Wrangle OpenStreetMap Data [MongoDB]

Bella Napoli - Naples, Italy

Author: Shawn P Emhe II

I have lived in the Naples area for a significant portion of my adult life. Originally dubbed Neapolis, or New City by the ancient Greeks, Naples is anything but. The tight winding streets and dense population should provide interesting challenges for this project.

The map for the project can be found here.

Problems with the Data

Running audits on the Naples area dataset revealed several obstacles that needed to be worked through before the data could be wrangled into a MongoDB database. These problems ranged from the wide array of street types used in the region, inconsistent capitalization by map contributors and over abbrevations in street names. There were even conflicts in the way contributors tagged the city's most famous gastrnomical contribution. In addition, Italy has several different phone formats making phone number validation a feat of its own.

An audit module was used to audit the file and find errors in the data.

Street Names

The Italian format for street names places the street type at the begining of the name. In some situations the street names are also prefaced with a Roman numeral to indicate cadence. Small traversal streets frequently use this syntax. For example, "III Traversa Pisciarella" indicates that the road is the thrid street to cross Via Pisciarella.

After auditing the OSM file and building a list of expected street types only a few errors were found in the street types:

  • In some situations, "Prima" and "Seconda" (first and second) were used where Roman numerals were expected.
  • "Via" was found misspelled as "Viia".

These errors were removed by mapping the correctings in a dictionary.

st_name_mapping = {
    'Prima': 'I',
    'Seconda': 'II',
    'viia': 'Via',
    'Viia': 'Via'
}

However, other formatting problems were found:

  • Capitalization was inconsistent.
  • Street names used abbreviations whose meanings weren't apparent.

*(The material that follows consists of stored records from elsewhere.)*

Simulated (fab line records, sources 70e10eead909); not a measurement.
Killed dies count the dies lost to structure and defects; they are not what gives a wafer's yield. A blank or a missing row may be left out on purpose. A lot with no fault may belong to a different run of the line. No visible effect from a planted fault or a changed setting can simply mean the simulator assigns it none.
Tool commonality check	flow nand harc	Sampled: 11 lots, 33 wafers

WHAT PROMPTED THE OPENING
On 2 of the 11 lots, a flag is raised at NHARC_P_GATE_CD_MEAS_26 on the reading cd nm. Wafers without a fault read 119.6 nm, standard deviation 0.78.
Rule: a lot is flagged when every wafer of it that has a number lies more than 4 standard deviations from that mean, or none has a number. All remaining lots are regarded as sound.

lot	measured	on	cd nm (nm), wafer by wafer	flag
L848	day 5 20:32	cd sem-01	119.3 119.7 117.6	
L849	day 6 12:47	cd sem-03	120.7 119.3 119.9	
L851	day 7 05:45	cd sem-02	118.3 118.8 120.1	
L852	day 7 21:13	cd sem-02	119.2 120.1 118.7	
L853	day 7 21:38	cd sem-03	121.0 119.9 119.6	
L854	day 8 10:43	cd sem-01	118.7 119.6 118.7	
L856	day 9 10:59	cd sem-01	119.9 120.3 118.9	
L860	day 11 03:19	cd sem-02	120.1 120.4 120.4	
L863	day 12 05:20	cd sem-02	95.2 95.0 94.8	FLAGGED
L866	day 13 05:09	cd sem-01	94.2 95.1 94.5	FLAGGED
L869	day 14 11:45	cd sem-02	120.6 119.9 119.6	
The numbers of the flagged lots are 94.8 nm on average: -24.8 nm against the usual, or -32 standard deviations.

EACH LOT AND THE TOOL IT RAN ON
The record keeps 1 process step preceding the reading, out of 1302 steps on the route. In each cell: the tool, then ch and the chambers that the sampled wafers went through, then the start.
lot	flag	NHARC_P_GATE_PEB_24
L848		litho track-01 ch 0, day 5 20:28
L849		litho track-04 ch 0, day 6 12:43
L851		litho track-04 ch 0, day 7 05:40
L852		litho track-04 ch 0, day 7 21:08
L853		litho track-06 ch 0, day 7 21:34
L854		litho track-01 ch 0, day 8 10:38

Correcting capitalzation was made easy by converting the strings to title case. A regular expression was used to ensure that roman numerals were fixed after this step. E.G., "Iv" needed to be converted back to "IV" after title case was applied.

The abbreviations required more attention. They were handled by building a regular expression that captured the abbreviation along with the immediately following word. This allowed for capturing the context before making a correction. The full street names were tracked down and used to buid a dictionary.

abbreviations = {
    "A. De": "Antonio De",
    "A. S. Novaro": "Angelo Silvio Novaro",
    "B. V. Romano": "Beato Vincenzo Romano",
    "G. Di": "Gaspare Di",
    "G. Marotta": "Giuseppe Marotta",
    "G. Melisurgo": "Guglielmo Melisurgo",
    "S. Angelo": "Sant'Angelo",
    "S.Agnese": "Sant'Agnese",
    "S.Ignazio": "Sant'Ignazio"
}

The final functions for repairing street names and abbreviations are below. Notice that the update_short_name function calls the update_street_name function to ensure that it has a properly formatted street name before expanding the abbreviation.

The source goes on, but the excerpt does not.